Great suggestion about the waste of time with the Excel plug-in. I might suggest that anyone doing the capstone review the comment made by Graeme M. when so many were floundering on getting test data scored. Here is his comment in the Discussion forum during my capstone. https://courses.edx.org/courses/course-v1:Microsoft+DAT102x+3T2017/discussion/forum/course/threads/595fb4a522a8fb07a50023bb
He specifically mentions these videos:
https://youtu.be/tOYflGJpwEQ
https://youtu.be/666m4IYQTdw
https://youtu.be/CoLKX5lHk3I
https://youtu.be/guwOa9H7WRU
Following these discussions and using them to get my model scored with the test data was critical to passing the capstone. I don't know why they didn't cover this during the data science course, but it was crucial. The above videos are in the course DAT228x: Developing Big Data Solutions with Azure Machine Learning.
Hi Koen,
Thanks for your blogs! I finished all the courses and will start with the Capstone project within a month. Your blog really helps with the expectations.
Regards, Suzanne
Hi Suzanne,
thanks for your comment. Did you like the courses? I hope some of the issues I mentioned in my blog posts have gone away.

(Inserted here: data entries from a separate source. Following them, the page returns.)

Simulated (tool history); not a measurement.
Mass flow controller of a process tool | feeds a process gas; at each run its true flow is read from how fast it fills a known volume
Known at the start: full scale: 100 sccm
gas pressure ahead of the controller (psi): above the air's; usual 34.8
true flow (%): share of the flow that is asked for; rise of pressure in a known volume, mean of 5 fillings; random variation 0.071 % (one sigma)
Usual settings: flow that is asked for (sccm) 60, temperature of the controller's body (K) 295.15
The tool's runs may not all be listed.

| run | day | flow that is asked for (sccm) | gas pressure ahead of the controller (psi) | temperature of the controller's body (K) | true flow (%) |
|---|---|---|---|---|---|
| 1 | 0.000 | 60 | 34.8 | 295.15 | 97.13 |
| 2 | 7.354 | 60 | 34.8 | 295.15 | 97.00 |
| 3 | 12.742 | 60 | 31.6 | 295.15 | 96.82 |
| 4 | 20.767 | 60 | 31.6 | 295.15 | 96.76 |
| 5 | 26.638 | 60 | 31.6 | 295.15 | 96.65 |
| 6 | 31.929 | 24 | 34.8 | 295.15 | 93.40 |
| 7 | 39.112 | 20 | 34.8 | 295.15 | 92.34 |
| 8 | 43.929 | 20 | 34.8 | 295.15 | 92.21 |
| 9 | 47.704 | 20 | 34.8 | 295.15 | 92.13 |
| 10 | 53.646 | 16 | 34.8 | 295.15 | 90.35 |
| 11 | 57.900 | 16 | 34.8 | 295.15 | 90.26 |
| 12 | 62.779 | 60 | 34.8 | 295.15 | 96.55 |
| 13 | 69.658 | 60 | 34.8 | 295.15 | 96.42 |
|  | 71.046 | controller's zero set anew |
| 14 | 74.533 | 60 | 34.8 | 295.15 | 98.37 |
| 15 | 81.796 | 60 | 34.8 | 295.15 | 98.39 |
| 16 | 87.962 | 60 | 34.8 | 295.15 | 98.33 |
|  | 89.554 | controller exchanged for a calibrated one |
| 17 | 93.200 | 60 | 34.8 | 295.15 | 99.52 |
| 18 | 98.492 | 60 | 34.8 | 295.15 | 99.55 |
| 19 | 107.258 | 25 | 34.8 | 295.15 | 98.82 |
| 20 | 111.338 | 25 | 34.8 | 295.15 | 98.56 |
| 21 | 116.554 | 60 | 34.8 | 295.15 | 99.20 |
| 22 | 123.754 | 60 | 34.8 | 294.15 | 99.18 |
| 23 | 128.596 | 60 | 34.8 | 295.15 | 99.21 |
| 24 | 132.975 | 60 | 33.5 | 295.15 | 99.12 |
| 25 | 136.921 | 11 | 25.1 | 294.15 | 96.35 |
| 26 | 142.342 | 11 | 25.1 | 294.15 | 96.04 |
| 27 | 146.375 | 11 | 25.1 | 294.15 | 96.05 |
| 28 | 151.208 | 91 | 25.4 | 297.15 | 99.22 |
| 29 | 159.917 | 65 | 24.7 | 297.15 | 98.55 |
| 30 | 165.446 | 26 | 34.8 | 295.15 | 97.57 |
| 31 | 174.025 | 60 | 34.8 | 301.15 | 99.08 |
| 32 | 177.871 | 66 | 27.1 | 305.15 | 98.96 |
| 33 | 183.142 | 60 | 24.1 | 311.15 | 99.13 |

Good luck with your capstone project! Remember, first exploration of the data set, then building your model :)
Hi Koen,
Thanks for the good feedback! ;-)
Regards, Suzanne
Hi Koen,
Wanted to give you an update! I earned my certificate! :)
Regards, Suzanne
Congrats!
Hi Koen, Suzanne, and Ron.
Congratulations to you all.
Thank you for the good tips and inside. If I am allowed to ask only one question to those who have passed, it would be this.- On the scale of 1 to 10, how much do I need to know T-SQL, R, Python, Statistics, ML, Big data and Azure.?
I will feel much obliged for your candid response so that I can manage my expectations and address any skills gap now before it gets too late in the process.
Hi Sam,
theoretically the program doesn't assume much knowledge. The T-SQL and R/Python courses are aimed at the beginner level. Of course, it helps if you know a bit of SQL and R, since you'll be using them in the exercises (although SQL not so much, only in the course about SQL). Statistics can be useful, because the Statistics in Excel course is not that easy, but again that course is also aimed at the beginner level, so everything is explained in the modules. It's no issue if you don't know anything about Azure or Big Data, those topics aren't covered in the course. Azure ML is used, but I had almost no experience with the tool before the program, so that's okay as well.
Obviously, the more prior knowledge you have, the easier the program will be. But it's not a prerequisite.
If some stuck with capstone project, is there any help available online or mentoring program.
Hi Nat,
the idea is of course that you try to complete the capstone project yourself. If you followed all the courses and made all the exercises, you should be prepared well enough to pass the capstone project.
That being said, you can always ask questions in the forums of edX. People will try to help you (without giving away all the answers of course).
Thank you for sharing information about Data science
I started DATA science course this year and I need to finish it by the end of this month... I just lack Capstone MODULE and I having a lot of trouble testing my model with the provided test data as excel ML Add in is always failing.
You use an alternative way to do this, right? Can you help me achieving this?
Hi,
sorry for the late answer, your comment was sent to my spam folder.
As explained in the blog post, I created a predictive experiment but instead of publishing it as a webservice, I just modified the input (to read the csv file) and the output (to write the predictions to a csv file).